The British-Australian mining group’s most recent troubles stem from a regulatory statement that the company issued on 9 November saying that on 29 August 2016 it became aware of e-mail correspondence from 2011 “relating to contractual payments totalling U.S.$10.5m made to a consultant providing advisory services on the Simandou project in Guinea.” That consultant was closely linked to Guinea’s President, and his “services were of the most unique nature.”

Rio Tinto’s involvement in the region has been beset with problems for over a decade. The Simandou range is considered one of the mining sector’s most coveted prizes as it contains the world’s largest untapped iron ore deposits, with enough ore to sustain annual production of 200 million tonnes—around 7 percent of global iron-ore output—for more than a quarter of a century.

The company’s aim, however, to control such a substantial portion of the world’s iron reserves has been mired in cost and controversy and has already produced protracted and expensive litigation.

The Government of Guinea originally awarded Rio Tinto four “blocks” of mining rights in the area in 1997, but the government stripped it of half the Simandou project in 2008 for alleged non-performance. The rights then went to BSG Resources, owned by Israeli billionaire Beny Steinmetz. BSG then teamed up with Brazil’s Vale SA to acquire total control of Simandou. But Rio won the rights back in 2011 after the Guinea government stripped them from BSG and Vale, alleging the companies had acquired them illegally. BSG and Vale have always denied any wrongdoing.

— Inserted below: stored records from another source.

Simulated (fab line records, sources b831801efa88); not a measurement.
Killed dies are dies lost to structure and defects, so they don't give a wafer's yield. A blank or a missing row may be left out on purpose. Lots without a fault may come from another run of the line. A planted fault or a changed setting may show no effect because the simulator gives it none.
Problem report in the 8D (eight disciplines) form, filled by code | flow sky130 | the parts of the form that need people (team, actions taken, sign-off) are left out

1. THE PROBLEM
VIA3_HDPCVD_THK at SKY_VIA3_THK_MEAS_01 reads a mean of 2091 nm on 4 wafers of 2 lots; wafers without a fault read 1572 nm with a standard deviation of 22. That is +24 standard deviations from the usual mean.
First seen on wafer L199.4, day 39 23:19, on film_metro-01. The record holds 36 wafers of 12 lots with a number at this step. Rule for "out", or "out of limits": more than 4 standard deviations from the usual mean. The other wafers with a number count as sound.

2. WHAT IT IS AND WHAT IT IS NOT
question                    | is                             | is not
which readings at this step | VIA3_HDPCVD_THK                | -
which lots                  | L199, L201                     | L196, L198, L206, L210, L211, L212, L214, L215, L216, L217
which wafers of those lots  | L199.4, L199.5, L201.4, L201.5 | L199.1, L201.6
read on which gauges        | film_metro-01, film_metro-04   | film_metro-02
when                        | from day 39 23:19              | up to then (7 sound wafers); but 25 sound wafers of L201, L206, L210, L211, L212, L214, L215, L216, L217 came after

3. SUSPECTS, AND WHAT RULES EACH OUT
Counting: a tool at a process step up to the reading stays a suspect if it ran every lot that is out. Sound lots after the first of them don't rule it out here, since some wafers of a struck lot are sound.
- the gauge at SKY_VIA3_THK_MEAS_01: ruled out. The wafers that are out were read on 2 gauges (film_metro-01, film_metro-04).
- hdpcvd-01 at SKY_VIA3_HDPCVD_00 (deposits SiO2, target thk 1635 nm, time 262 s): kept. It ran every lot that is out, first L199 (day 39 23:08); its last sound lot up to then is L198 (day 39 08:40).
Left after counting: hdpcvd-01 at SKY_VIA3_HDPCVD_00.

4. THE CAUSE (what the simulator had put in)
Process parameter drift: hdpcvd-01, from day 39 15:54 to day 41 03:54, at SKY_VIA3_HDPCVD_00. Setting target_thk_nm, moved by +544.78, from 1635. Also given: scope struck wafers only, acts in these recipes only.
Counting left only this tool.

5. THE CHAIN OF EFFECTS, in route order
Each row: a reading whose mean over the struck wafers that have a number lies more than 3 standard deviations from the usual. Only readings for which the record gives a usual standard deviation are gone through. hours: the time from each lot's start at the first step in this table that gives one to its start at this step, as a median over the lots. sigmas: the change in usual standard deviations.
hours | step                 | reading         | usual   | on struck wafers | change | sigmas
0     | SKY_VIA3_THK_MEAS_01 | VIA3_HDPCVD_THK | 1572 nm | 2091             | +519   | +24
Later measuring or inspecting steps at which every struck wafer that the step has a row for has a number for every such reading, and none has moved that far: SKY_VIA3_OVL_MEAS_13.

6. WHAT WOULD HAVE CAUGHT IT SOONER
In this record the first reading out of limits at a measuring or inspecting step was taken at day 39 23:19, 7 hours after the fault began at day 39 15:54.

Given such a political backdrop, compliance professionals would be no doubt aware that bribery and corruption risks are likely to be heightened, and that relationships with third parties and their potential links to government officials should be checked and further transactions avoided.

But it appears that such warning signs were not highlighted or were simply ignored in pursuit of profit. Internal Rio Tinto e-mails show that high-level executives, including then-CEO Tom Albanese, approved U.S.$10.5m in payments in 2011 to a consultant named as Franc¸ois de Combret, a former Lazard Fre`res managing director with ties to senior government officials (including President Alpha Conde) in Guinea. At the time, the company was negotiating to retain the rights to mine parts of Simandou.

Emails leaked last year show that the consultant had “… unique and unreplaceable (sic) services and closeness to the President.”

Following years of expense and investment and low iron ore prices, Rio Tinto eventually pulled the plug on the U.S.$20bn Simandou project, and last October the company sold its 46.6 percent interest in Simandou for about U.S.$1.3bn to Chinalco, a Chinese company listed in Hong Kong.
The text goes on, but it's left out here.